You go girl! You have just as much right to that spot as anyone else (esp. with betas in the 27000's!)

Amy @ This Cross I Embrace said...

Hell yeah!! Thank you for parking on behalf of all mothers, expectant mothers, wannabe-expectant mothers, and people who are just plain ol' tired of big fat preggos getting everything handed to them on a silver platter! Whoopee!!
That must have felt good parking there, huh? :)

Still Standing Strong in A Bloom of Hope. said...

Now, you complete me babes!!!

WOO-FUCKING-HOO!!!!!!!

Anonymous said...

I park there just because, and that was even before I became a bitter infertile.

Lost in Space said...

Thanks for the laughs, Jen. (:

Anonymous said...

I so feel avenged!!!!

kate said...

Awesome! You should carry around a postive pee stick and throw it at anyone that doubts your expectant motherness. Haha!

sarah23 said...

Oh yeah!! I was at one of those annoying "Westfield Shoppingtown" malls (Shoppingtown...WTF??) recently, and I was seriously tempted to park in one of those spots. Sometime soon, I'm going to do it, I think. I've always been annoyed by those signs. I don't think they care one bit about the pg woman's well being or comfort; they just want to try to appeal to someone who may be in a spendy mood.
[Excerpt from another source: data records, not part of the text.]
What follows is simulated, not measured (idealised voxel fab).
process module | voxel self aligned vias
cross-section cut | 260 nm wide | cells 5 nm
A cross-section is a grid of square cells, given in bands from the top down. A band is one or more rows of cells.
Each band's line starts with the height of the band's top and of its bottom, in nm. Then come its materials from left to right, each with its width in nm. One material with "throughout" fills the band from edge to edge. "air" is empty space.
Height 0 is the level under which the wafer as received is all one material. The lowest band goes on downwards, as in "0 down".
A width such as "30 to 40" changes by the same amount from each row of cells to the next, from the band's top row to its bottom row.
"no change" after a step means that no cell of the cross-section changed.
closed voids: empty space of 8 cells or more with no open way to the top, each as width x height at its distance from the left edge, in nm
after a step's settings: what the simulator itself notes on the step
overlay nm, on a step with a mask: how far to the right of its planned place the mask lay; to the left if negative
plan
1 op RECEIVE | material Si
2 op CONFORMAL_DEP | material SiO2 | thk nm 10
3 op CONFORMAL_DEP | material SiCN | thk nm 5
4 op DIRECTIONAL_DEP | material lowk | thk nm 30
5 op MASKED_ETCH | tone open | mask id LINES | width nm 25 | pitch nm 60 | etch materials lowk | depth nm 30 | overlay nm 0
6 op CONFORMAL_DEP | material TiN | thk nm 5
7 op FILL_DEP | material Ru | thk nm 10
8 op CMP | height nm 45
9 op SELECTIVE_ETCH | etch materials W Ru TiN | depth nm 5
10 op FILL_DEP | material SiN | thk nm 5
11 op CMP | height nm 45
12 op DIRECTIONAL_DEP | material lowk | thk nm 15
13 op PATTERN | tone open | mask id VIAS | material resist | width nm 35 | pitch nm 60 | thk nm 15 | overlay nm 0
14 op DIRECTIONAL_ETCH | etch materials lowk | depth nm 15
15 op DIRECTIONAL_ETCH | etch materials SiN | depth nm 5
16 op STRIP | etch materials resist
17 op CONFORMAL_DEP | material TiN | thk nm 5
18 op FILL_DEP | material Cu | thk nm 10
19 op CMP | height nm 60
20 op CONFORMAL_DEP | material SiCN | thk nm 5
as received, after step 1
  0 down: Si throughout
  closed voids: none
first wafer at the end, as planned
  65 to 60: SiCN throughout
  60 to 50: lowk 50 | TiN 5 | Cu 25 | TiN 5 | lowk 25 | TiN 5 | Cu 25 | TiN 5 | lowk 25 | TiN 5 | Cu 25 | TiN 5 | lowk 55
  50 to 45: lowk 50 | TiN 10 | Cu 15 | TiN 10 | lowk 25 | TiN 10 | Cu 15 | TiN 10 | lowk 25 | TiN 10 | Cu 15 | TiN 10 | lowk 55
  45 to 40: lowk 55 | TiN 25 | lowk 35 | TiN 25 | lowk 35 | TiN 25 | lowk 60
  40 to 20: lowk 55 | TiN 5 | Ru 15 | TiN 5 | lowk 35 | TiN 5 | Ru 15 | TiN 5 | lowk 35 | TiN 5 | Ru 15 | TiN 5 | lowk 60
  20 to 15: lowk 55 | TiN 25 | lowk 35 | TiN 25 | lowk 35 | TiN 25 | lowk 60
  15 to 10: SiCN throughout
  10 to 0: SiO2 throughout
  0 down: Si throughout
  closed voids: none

If it's meant for prego women about to go into labor any minute, I doubt they really need to be going to the Nordstrom Rack at the Shoppingtown anyway, ya know?? I'd love to be stopped by some security guard for not being "pregnant enough" to use the spot. Ha!!!

Wendy said...

I love how you parked in that spot, Jen. I also love the Beaker IVF test tube baby picture/reference. I've heard other people online complain about every one of the things you wrote about - are they "natural," etc.

Tricia said...

NIIIICCCEEE!!! I have always been tempted to do that! Good for you!! You are my hero!

'Murgdan' said...

I'm so happy you and your 'kittens' were able to park in that awesome spot! It must've felt gooooood!

Jendeis said...

You are awesome!!!

Anonymous said...

heh
smoooooth moves, girl

Erin said...

Perfectly acceptable. You are an expectant mother. I find those spots irritating. Something else I am not good enough for.

Joy said...

OMG-I have been wanting to write about those damn spots for months, I couldn't have said it any better myself-and certainly not with as much humor. Thanks for the laugh.

Tammy said...

Woohoo! Goooo Jen! I am soo proud of you!!! I did the same thing...right after getting pregnant and rightfully so. LOL =)

Io said...

I hate those. I saw them at BRU and almost ran one over and then decided I didn't have time and my car *just* got fixed.
Go you.

Anonymous said...

I hate that sign!!!! I see it every time I go to the grocery store too! Maybe we're in the same town?

Anonymous said...

I hate that sign!!!! I see it every time I go to the grocery store too! Maybe we're in the same town?

scissorbill said...

That sign is responsible for me becoming unexpectedly pregnant with my third child after suffering infertility for the first two. I didn't think I could get pregnant on my own! Never underestimate the power of the sign! Keep parking there, girl.

Heather said...

You are expecting. It's only fair. I also think it should really be for parents of small children. I mean, how do you get the kid in the car and the cart back to where it belongs?

JenM said...

Good for you and your litter. I'm proud of you. I like to slink past them and grumble.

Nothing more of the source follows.